I have two fill zones, the middle one shown on the picture is priority 6 and is a power net, the outer zone is GND and is priority 1.
There are some GND vias inside the power zone and the software is trying to connect them together with a pour, then giving me a warning about the copper being too thin.
Why is the software trying to connect them together? They don’t need to be. There is another plane that is a solid GND pour.
Is there a way to stop this happening please?
Without a attached example project the following is only a (educated) guess.
kicad fills the inner zone with priority==6
due to the clearance-setting of that zone there remains some unfilled space between the GND-vias
now kicad fills the next lower priority zone. And because there is some empty space between the GND-vias kicad tries to flood this space with GND
kicad does not know that it generally should fill GND zones, but exceptionally this empty space should not be filled. The arbitrary intelligence to detect which empty space of a zone should be filled and that some empty space should not be filled is not implemented yet in kicad.
There is currently no real way to prevent you from this happening.

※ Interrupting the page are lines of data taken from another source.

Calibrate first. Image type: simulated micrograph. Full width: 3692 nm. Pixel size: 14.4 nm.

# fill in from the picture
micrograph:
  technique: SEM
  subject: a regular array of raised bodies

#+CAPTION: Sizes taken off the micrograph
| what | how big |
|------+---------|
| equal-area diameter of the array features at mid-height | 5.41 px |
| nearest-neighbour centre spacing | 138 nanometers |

As you know that these “copper too thin” warnings are not important in your case: ignore these DRC-errors/warnings
Some parameters may influence the behaviour and improve the situation:
more/less clearance values on the zones, maybe different values for power-zone/GND-zone
more/less “minimum width” for GND zone
moving the GND-vias, so the power-zone can better fill between the vias
You could imagine the filling works like painting with a pencil with round tip. The “minimum width” parameter is the diameter of this drawing pencil. So the width of this drawing pencil determines how good the filling works between obstacles (filling flows through connector-pads or not).
This “minimum width” parameter should be set at least higher than the minimum copper width from the board constraints.
The more I’ve looked through my warnings, the more of these I’ve found on lots of pours.
Is there really not a way to stop pours pouring tiny slivers of copper that are thinner than the minimum thickness?